16.10 - Robust and Non-Robust Mode - Parallel Transporter

Teradata Parallel Transporter Reference

Product
Parallel Transporter
Release Number
16.10
Published
July 2017
Content Type
Programming Reference
Publication ID
B035-2436-077K
Language
English (United States)

For more robust restartability, use robust mode, which causes every DML operation to be checkpointed and ensures on restart that no operation is applied more than once.

The robust mode requires more writes to a restart log, which might impact performance more, however, using robust mode ensures that a restart avoids reprocessing rows that a normal interval checkpoint might necessitate.

Robust is the default mode for all Stream operator jobs. The Robust attribute turns the mode on or off. If uncertain whether to use robust restart logic, it is always safe to set the Robust parameter to 'Yes'.

  • Robust Mode – Setting the attribute to “yes” tells the Stream operator to use robust restart logic.
    VARCHAR Robust = 'Yes' (or 'Y')

    Robust mode causes a row to be written to the log table each time a buffer successfully completes its updates. Mini-checkpoints are written for each successfully processed row. These mini-checkpoints are deleted from the log when a checkpoint is taken, and are used at restart to identify the rows that have been successfully processed, which permits them to be bypassed at restart. In robust mode, each row is processed only once. The larger the Pack factor, the less overhead is involved in this activity.

    Choosing the Robust mode is particularly useful to avoid problems with data integrity and unacceptable performance. Robust mode is recommended in the following situations to avoid having an adverse affect on restarts:

    • INSERTs into multi-set tables – Robust mode prevents the insertion of duplicate rows, which could insert the same row a second time.
    • UPDATEs based on calculations – Robust mode prevents the duplicate application of calculations.
    • Large Pack factors – Robust mode does not involve the application and rejection of duplicate rows after restarts, which is a time-consuming process of logging errors to the error table.
    • Time-stamped data – Robust mode prevents the possibility of stamping identical rows with different time stamps, resulting in duplicate rows.

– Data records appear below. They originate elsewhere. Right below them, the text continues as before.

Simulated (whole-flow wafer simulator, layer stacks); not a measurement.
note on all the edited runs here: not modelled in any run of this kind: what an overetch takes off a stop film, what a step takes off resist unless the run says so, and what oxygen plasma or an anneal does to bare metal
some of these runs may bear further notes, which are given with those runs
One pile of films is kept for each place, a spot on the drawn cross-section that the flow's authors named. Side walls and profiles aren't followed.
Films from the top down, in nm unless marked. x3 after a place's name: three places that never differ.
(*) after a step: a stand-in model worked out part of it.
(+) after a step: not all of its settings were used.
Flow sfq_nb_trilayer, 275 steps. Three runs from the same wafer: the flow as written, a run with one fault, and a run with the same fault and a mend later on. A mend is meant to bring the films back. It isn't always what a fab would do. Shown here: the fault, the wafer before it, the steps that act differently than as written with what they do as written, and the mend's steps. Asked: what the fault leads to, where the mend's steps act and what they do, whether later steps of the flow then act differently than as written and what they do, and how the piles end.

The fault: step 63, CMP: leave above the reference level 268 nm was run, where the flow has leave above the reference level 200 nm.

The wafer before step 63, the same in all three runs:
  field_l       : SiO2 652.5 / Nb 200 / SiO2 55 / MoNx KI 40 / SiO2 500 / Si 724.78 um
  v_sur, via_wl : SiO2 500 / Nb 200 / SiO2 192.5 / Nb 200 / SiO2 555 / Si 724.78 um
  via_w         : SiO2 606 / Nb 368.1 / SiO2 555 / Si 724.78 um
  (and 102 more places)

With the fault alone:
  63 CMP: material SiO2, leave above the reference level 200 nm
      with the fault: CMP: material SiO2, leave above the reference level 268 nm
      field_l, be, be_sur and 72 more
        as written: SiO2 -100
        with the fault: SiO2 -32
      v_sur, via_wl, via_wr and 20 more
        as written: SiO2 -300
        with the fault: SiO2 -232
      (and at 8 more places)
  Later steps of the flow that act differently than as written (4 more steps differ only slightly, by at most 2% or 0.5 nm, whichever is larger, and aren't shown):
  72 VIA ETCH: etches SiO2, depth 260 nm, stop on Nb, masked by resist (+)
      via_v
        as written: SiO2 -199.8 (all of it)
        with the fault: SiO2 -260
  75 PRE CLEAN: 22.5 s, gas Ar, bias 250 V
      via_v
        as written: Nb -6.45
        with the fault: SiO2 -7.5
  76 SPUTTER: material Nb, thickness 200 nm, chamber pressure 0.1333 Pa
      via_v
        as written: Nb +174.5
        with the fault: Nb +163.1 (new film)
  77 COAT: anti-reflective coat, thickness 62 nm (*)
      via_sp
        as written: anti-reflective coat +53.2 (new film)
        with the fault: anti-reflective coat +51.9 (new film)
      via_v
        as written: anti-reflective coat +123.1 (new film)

      If rows are reapplied in non-robust mode, each reapplied row is marked with a time stamp that is different from the original row even though all of the other data is identical. To Teradata, these reapplied rows are different rows with the same primary index value, so they are inserted even though they are duplicates.

  • Non-Robust Mode – Setting the attribute to “no” tells the Stream operator to use simple restart logic rather than robust logic.
    VARCHAR Robust = 'No' (or 'N')

    In a non-robust mode, restarts begin where the last checkpoint occurs in a job. Because some additional processing will most likely take place after the checkpoint is written, the requests that occur after the checkpoint are resubmitted by the Stream operator as part of the restart process. For Deletes, Inserts and Upserts, this does not usually cause a problem or harm the database; however, re-running statements generates more rows in the error table because the operator will be attempting to insert rows that already exist and to delete rows that do not exist.

    Re-attempting updates can also be a problem if update calculation, for example, is based on existing data in the row, such as adding 10% to an amount. Doing the update calculation a second time add an additional 10% to the amount, thus compromising data integrity. In this type of update, it is best to use robust mode to ensure that no DML operation is applied more than once.

    The non-robust (or simple restart) method does not involve the extra overhead that comes with the additional inserts to the restart log table that are needed for robust logic, so overall processing is notably faster.